After a horror start to the season, the NBA’s most expensive team has charged home to finish fifth in the Eastern Conference. Can the improved Nets continue to push towards the Finals?
The Story So Far
After splurging on the most expensive roster in NBA history during the offseason, the Brooklyn Nets struggled to a 3-10 start to the season. But after re-assigning assistant coach Lawrence Frank to a front office role, and getting a healthy roster together, Brooklyn slowly climbed the standings.
It took them until their 58th game of the season (on Mar. 3) to reach a .500 record, but they have strung together four streaks of at least three consecutive wins since then and now hold the fifth seed in the East with a 44-36 record.
The Nets late-season resurgence is even more impressive when you consider they lost centre Brook Lopez (20.7 points, 6.0 rebounds and 1.8 blocks per game) for the season in late December, with a 9-18 record.
Once Lopez was ruled out, the Nets stars stepped up and willed them back into the playoff race.
Star point guard Deron Williams (14.4 points and 6.2 assists per game) struggled with injuries early in the season, and while his production is down considering his lofty standards, his return to the lineup has helped steady the ship in BK.

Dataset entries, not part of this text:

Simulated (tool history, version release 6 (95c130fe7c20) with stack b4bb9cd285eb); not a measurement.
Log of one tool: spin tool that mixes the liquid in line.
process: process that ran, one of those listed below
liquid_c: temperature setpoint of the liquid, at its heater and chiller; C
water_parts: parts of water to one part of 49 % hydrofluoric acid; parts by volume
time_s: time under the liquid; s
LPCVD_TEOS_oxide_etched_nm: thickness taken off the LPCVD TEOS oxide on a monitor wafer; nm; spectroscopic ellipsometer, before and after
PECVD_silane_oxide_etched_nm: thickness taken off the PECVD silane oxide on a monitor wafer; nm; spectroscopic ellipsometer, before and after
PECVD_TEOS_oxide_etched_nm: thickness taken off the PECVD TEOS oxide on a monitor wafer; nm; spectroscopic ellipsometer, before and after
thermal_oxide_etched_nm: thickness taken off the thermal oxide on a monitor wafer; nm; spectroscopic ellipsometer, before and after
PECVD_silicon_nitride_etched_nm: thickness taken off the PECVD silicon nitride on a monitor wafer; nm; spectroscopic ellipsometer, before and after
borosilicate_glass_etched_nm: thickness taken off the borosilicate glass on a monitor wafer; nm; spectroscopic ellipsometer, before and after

Joe Johnson was a shock All-Star selection earlier in the season (averaging 15.0 points on 43.8% FG and 39.0% 3FG per game before the break), but lifted his output to 17.1 points (48.2% FG and 41.8% 3FG) per game post All-Star.
Likewise, Paul Pierce rediscovered his shooting touch after the All-Star break, improving his percentages from 42.9% from the floor and 36.0% from deep before All-Star weekend to 48.8% and 39.0% respectively post-break.
Meanwhile, Shaun Livingston (9.4 points and 3.6 assists post-All-Star) and Mason Plumlee (8.9 points and 5.9 rebounds) also increased their production after All-Star Weekend.
It is no coincidence that the Nets, who enter the All-Star break with a 24-27 record, have gone 20-9 since.
Before the All-Star break, Brooklyn was scoring just 97.2 points per night (on 45.0% field goal and 36.6% three-point shooting) while giving up 99.5. Since then, they’re outscoring their opponents 101.3 to 98.7, and have improved their shooting percentages to 47.7% FG and 37.3% 3FG. They’ve also turned a -0.4 assist differential to a +0.5 one.
Much of this can be attributed to the improved play of their stars. But, the addition of Marcus Thornton (11.5 points on 41.8% FG and 38.3% 3FG since joining Brooklyn) at the trade deadline also gave the Nets the scorer that Jason Terry (4.5 points on 36.2% FG and 37.9% 3FG) was supposed to be off the bench.
Meanwhile, the contributions of Andray Blatche (11.2 points and 5.3 rebounds per game), Andrei Kirilenko (5.0 points, 3.2 rebounds and 1.5 assists) and Mirza Teletovic (8.6 points and 39.0% 3FG) should also not be overlooked.
Postseason Performer to Watch
When Brooklyn traded for Pierce, Terry and Kevin Garnett on draft night, many fans were excited by the prospect of Garnett being able to protect the rim alongside the defensively-challenged Lopez.
Unfortunately, Garnett has struggled with injury throughout the season, averaging career-lows in minutes (20.6), points (6.6), blocks (0.8), steals (0.8), assists (1.5), field goal percentage (44.6%) and field goals made (3.0) and attempted (6.6) per game. Meanwhile, he is also grabbing the fewest rebounds per contest since his rookie season (6.7).
However, it is not that surprising to see Garnett’s input decrease given his age – he will turn 38 on May 19.
The hope for Brooklyn is that Garnett will be able to increase his production in the playoffs. He has been nursed through the regular season, and the Nets will need to hope he has fresh legs for a playoff push.
Don’t expect him to return to the form from his Boston Championship days, but just getting 25-30 minutes of solid defence out of Garnett could swing the result of a few games.
Brooklyn cannot rely on Plumlee and Blatche to protect the basket for the entirety of the postseason.
Garnett must step up.
Early in the season there was talk that Brooklyn might even miss the playoffs, but look at them now.
Their offence has improved out-of-sight since the All-Star break and their stars have been fit and firing in the closing stages of the season.
That improved offence will be put to the test against the Chicago Bulls in round one. Brooklyn went 1-2 against the Bulls during the regular season and Chicago was able to hold them to just 83.3 points per game.
Finally, if they do make it to the Eastern Conference Finals, Brooklyn would face the Miami Heat, a team that they swept 4-0 during the regular season. However, they only won those games by a combined 12 points.
Brooklyn are one of the biggest wildcards heading into the playoffs. Anything from a first-round flame out to a surprise Finals appearance is not outside of the realm of possibilities.